This question can be answered by general theory, at least when $\Delta$ is a fundamental discriminant (so it's not a square times a smaller discriminant). Assuming this, the general procedure for finding the forms of discriminant $\Delta$ that represent a number $n>1$ primitively is the following. Let the prime factorization of $n$ be $n=p_1^{e_1}\cdots p_k^{e_k}$ for distinct primes $p_i$. If $n$ is represented primitively by some form of discriminant $\Delta$ then each $p_i$ will also be represented (primitively). Let $Q_i$ be a form representing $p_i$. This is unique up to equivalence, giving an element in the narrow class group $CG(\Delta)$ that I will also call $Q_i$. Thus in $CG(\Delta)$ the two elements representing $p_i$ are $Q_i$ and $Q_i^{-1}$ (which coincide when $Q_i$ is symmetric, or "ambiguous" in Gauss's terminology). The statement is then that the elements of $CG(\Delta)$ representing $n$ primitively are precisely the products $Q_1^{\pm e_1}\cdots Q_k^{\pm e_k}$, with the restriction that $e_i$ must be $1$ for each $p_i$ dividing $\Delta$. The $2^k$ choices of signs for the exponents give $2^k$ potentially different elements of $CG(\Delta)$ representing $n$ primitively, though often the number is smaller due to relations that hold in $CG(\Delta)$ and to some forms $Q_i$ being symmetric.

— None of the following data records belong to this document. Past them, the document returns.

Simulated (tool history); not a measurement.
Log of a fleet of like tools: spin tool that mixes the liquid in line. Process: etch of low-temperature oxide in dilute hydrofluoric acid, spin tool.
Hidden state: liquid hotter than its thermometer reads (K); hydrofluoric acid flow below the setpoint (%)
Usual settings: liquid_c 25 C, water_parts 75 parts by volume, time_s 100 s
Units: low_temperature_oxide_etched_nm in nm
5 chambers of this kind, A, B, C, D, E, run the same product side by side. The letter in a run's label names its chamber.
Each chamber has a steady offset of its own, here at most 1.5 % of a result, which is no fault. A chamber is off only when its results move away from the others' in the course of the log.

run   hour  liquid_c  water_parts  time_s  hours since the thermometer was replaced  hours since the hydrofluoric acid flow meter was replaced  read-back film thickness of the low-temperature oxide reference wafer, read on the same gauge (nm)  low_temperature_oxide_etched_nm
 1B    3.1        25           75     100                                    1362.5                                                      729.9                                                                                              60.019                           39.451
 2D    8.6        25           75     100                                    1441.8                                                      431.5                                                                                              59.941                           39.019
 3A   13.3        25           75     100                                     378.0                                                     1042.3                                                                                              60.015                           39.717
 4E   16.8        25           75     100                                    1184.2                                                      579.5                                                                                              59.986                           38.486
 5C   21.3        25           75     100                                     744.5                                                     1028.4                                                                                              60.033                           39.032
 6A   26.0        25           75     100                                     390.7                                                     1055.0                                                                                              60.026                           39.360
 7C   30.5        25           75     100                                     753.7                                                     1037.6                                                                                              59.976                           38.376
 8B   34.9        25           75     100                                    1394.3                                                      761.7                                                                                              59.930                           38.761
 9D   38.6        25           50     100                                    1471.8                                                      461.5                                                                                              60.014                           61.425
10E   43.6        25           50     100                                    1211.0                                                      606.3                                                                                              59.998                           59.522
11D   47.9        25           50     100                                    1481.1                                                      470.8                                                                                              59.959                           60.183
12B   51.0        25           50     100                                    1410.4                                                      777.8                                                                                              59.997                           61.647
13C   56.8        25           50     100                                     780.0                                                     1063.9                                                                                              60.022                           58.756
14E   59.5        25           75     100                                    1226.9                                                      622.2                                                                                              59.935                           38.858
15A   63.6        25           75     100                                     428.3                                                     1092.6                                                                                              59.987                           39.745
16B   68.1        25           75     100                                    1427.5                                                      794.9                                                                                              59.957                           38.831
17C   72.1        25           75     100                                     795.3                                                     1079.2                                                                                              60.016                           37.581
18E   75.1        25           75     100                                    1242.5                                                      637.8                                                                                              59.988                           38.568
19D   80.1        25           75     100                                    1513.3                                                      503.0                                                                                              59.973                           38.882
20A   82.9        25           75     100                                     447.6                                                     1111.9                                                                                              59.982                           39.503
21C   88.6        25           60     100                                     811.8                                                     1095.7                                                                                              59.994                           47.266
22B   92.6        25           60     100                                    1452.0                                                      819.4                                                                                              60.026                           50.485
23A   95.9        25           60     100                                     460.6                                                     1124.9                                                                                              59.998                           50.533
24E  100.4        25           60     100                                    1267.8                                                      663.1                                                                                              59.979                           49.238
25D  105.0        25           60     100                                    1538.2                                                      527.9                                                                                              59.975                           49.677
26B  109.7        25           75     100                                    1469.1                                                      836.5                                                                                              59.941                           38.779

For representing negative numbers $n$ when $\Delta>0$ one applies the preceding process to find the forms representing $|n|$ and then one takes the negatives of these forms to get the forms representing $n$.

Thus for the question of finding the forms representing $-a^3$ primitively one first applies the preceding remarks to find all the forms representing $a$ primitively, then one takes the cubes of these forms in $CG(\Delta)$ to get all the forms representing $a^3$ primitively, and finally one takes the negatives of these forms to get the forms representing $-a^3$ primitively. The condition that $e_i=1$ for primes $p_i$ dividing $\Delta$ means that $a$ must be relatively prime to $\Delta$ in order to have $-a^3$ represented primitively.

As an example consider discriminant $\Delta =136=8\cdot 17$. Here the class group is cyclic of order $4$ generated by the nonsymmetric form $Q=3x^2+2xy-11y^2$. In $CG(\Delta)$ we have $Q^2=34x^2-y^2$, $Q^3=Q^{-1}=3x^2-2xy-11y^2$, and $Q^4=x^2-34y^2$, the principal form giving the identity element of $CG(\Delta)$. It is not hard to see that $Q$ is equivalent to $-Q$, and even properly equivalent to it, say by drawing a small portion of its Conway topograph which has a 180 degree rotational "skew-symmetry" interchanging its positive and negative values. Thus if we take $a=3$, then $3$ is represented by $Q$ since $Q(1,0)=3$ and hence, passing to $CG(\Delta)$, $27$ is represented primitively only by $Q^{\pm3}=Q^{\pm1}$, hence $-27$ is represented primitively only by $-Q^{\pm3}=Q^{\pm1}$. All these forms are equivalent to $Q$. Explicitly we have $Q(7,4)=27$ and $Q(4,3)=-27$.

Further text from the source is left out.